Second, concerning the scope, she stated that she is opposed to integrating electronic services which give access to works protected by copyright. She said that amendments 19 and 34 are a problem because cultural works function according to a special economic model and are very closely linked to territoriality. These are works that are intangible. Through licences, one creates value and part of the value is part of the chain that creates the cultural value. She said she wants to have a specific discussion on copyright and a horizontal legislation which abolishes the mechanisms to support creative work should be avoided, especially if there is no impact assessment. Her third concern is about competition law and passive sales. At present, there exemptions to competition law that are authorised. She is worried to limiting these exceptions and the restrictions to passive sales. The present state of exemptions ought to be kept. She referred to amendments 28 and 78. As for the single price for books, she explained that there are some Member States that want to maintain literary production and they want a single price for books. This is to support creativity. She referred to amendments 63 and 25 in this respect and said that they seem to threaten that. Finally, on the redirecting of websites, she agrees with the Commission’s point of view on that.
Anneleen Van Bossuyt (ECR, BE) explained that she had concerns over a whole range of things before the draft report was tabled. However, now she is more positive given the work done by the rapporteur. The report is a step in the right direction. Compared to the text of the Council, she said she saw a whole range of different points they moved closer to. The whole discussion about active and passive is very important. She is happy with the changes made by the rapporteur and the suggestions made so as to give retailers and businesses the opportunity to ensure that rights are protected. When it comes to re-routing, she believes that the rapporteur took a good approach. It is not appropriate to overburden the consumers with pop-ups and ask for many agreements. Neither the business nor the client would benefit from that. She asked for some clarification in terms of article 3.2., when she refers to comprehensive information. What does the comprehensive mean in that context? She said that her greatest concern is the copyright and authors’ right in the scope of the report. She does not think there has been an impact assessment on the possible consequences of this. It should be possible to have different conditions, for a regional territory or specific group of customers for instance. She pointed out that it is up to businesses to be able to set the sales price. We really want to ensure that we avoid the negative impacts of that, she said. The area of copyright should not be included. She concluded by saying that she is positive in general vis-à-vis the proposal that is currently on the table.

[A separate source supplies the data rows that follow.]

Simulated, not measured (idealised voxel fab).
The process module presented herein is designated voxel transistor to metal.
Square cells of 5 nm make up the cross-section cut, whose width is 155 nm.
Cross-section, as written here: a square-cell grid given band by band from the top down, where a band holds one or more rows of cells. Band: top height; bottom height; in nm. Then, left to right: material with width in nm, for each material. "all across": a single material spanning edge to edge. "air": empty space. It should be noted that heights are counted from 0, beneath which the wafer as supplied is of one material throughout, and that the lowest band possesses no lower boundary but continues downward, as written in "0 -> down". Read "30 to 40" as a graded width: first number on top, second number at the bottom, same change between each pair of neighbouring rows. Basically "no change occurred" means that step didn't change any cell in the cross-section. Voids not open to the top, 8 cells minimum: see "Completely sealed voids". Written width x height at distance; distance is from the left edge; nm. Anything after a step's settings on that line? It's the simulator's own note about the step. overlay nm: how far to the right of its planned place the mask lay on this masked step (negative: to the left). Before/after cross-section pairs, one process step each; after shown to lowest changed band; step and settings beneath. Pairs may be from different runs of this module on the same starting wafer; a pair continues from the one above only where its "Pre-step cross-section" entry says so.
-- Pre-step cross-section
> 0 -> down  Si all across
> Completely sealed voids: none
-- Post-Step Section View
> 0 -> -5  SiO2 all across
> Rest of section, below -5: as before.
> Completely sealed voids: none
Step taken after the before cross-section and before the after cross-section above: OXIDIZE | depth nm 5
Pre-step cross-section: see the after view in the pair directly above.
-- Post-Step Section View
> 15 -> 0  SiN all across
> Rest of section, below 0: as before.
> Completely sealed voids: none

Dita Charanzová (ALDE, CZ) stated that her group wants to go further. On the scope, they do not accept that the exclusion list of the services directive should be the exclusion list in this case. At least audiovisual works and transport should be included, she said. The ALDE group wants to do it now. If transport is excluded, then one ends up with a situation where online travel agents are covered but not the websites of airlines. As for audiovisual works, that is what people expect to be dealt with when speaking about geo-blocking. If audiovisual works are not included, then the citizens will be disappointed. She said she shares Ms Rozière concerns in terms of article 3 and the new version of redirecting. It is wrong to assume that consumers want to be redirected. The Council text is better in this respect. In terms of article 4, she said that copyright should be in article 4. However, they would table a recital to make it even more clear. She also mentioned that online forms need to accept foreign addresses, phone numbers and so on. Concerning article 6, she said they support her text and have difficulties with the Council text. If someone is willing to drive to Paris to pick up a parcel, then no one should prohibit this person from doing so. She warned against creating a loophole for Rome I.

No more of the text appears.